Available cell magics:
%%!  %%HTML  %%R  %%SVG  %%bash  %%bigquery  %%capture  %%debug  

# Custom Functions

## Definition & Invokation

In [33]:
def greet():
  print('Welcome back, did you have a nice break?')
  #return None

In [34]:
greet()

Welcome back, did you have a nice break?


In [35]:
message = greet()
print("Message: ", message, ".")

Welcome back, did you have a nice break?
Message:  None .


In [36]:
def greet():
  return 'Welcome back, did you have a nice break?'

In [37]:
message = greet()
print("Message: ", message, ".")

Message:  Welcome back, did you have a nice break? .


## Positional Arguments

In [38]:
def personal_greet(name):
  print(f'Welcome back {name}, did you have a nice break?')

In [39]:
personal_greet('Mary')
personal_greet('John')

Welcome back Mary, did you have a nice break?
Welcome back John, did you have a nice break?


In [40]:
def personal_greet(name, break_type):
  print(f'Welcome back {name}, did you have a nice {break_type} break?')

In [41]:
personal_greet('Mary' ,'coffee')
personal_greet('John', 'lunch')
#personal_greet('John')

Welcome back Mary, did you have a nice coffee break?
Welcome back John, did you have a nice lunch break?


## Default Arguments

In [42]:
def personal_greet(name, break_type='coffee'):
  print(f'Welcome back {name}, did you have a nice {break_type} break?')

In [43]:
personal_greet('Mary' ,'coffee')
personal_greet('John', 'lunch')
personal_greet('John')
personal_greet('lunch')

Welcome back Mary, did you have a nice coffee break?
Welcome back John, did you have a nice lunch break?
Welcome back John, did you have a nice coffee break?
Welcome back lunch, did you have a nice coffee break?


In [44]:
def personal_greet(name='anonymous', break_type='coffee'):
  print(f'Welcome back {name}, did you have a nice {break_type} break?')

In [45]:
personal_greet('Mary' ,'coffee')
personal_greet('John', 'lunch')
personal_greet('John')
personal_greet()

Welcome back Mary, did you have a nice coffee break?
Welcome back John, did you have a nice lunch break?
Welcome back John, did you have a nice coffee break?
Welcome back anonymous, did you have a nice coffee break?


## Keyword Arguments

In [46]:
personal_greet(break_type='lunch')
personal_greet(break_type='lunch', name='Bob')
#personal_greet(,'lunch')

Welcome back anonymous, did you have a nice lunch break?
Welcome back Bob, did you have a nice lunch break?


## Arbitrary Arguments

Also called _variable-length argiments_

`*args` for positional arguments

`**kwargs` for keyword arguments

In [47]:
def welcome_team(team):
  print(f"Welcome to the course, {' & '.join(team)}!")

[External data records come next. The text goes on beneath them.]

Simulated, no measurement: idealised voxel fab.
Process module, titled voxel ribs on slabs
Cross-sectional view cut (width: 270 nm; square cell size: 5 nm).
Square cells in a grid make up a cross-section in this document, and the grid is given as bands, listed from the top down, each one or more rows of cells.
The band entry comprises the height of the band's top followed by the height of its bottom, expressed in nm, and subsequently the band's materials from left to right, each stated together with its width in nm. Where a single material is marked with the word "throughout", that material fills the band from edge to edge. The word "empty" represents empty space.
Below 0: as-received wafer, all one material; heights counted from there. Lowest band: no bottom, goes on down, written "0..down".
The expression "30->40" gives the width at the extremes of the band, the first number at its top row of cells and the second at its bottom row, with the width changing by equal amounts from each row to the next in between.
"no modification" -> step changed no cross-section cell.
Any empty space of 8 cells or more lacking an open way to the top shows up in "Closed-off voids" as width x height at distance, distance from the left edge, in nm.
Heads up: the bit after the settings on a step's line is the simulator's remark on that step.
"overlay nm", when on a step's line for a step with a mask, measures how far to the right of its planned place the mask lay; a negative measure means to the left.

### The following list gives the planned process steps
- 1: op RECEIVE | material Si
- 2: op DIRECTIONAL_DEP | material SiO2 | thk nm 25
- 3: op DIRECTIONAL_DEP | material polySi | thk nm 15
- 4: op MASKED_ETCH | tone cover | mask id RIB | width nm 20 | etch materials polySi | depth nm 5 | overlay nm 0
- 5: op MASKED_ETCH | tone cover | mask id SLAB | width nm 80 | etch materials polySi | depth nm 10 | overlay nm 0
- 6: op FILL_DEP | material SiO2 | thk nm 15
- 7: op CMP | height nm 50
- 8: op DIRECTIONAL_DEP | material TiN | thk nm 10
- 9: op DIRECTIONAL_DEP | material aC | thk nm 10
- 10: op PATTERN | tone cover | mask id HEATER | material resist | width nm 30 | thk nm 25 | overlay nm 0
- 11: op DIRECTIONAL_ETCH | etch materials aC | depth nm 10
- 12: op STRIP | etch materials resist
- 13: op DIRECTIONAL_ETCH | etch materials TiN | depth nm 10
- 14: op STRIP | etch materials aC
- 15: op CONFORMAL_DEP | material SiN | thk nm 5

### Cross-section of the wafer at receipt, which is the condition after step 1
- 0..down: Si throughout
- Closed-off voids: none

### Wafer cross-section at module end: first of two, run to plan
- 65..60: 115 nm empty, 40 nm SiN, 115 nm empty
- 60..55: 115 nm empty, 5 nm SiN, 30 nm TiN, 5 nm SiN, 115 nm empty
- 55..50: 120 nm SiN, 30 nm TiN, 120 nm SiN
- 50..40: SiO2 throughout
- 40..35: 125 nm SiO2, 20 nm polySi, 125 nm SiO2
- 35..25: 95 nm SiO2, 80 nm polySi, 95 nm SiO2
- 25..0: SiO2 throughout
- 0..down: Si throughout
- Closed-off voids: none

welcome_team(['Alice', 'Bob', 'Mary'])

Welcome to the course, Alice & Bob & Mary!


In [48]:
def welcome_team(*team):
  print(f"Welcome to the course, {' & '.join(team)}!")

In [49]:
welcome_team('Alice', 'Bob', 'Mary')

Welcome to the course, Alice & Bob & Mary!


In [50]:
def welcome_team(*team, **course):
  print(f"Welcome to the Python course, {' & '.join(team)}!")
  for k, v in course.items():
    print(f"{k} : {v}")

In [51]:
welcome_team('Alice', 'Bob', 'Mary', course='Python', sessions=4)

Welcome to the Python course, Alice & Bob & Mary!
course : Python
sessions : 4


In [52]:
welcome_team('Alice', 'Bob', 'Mary', course='Tidyverse', sessions=4, prerequisites='Mastery of R')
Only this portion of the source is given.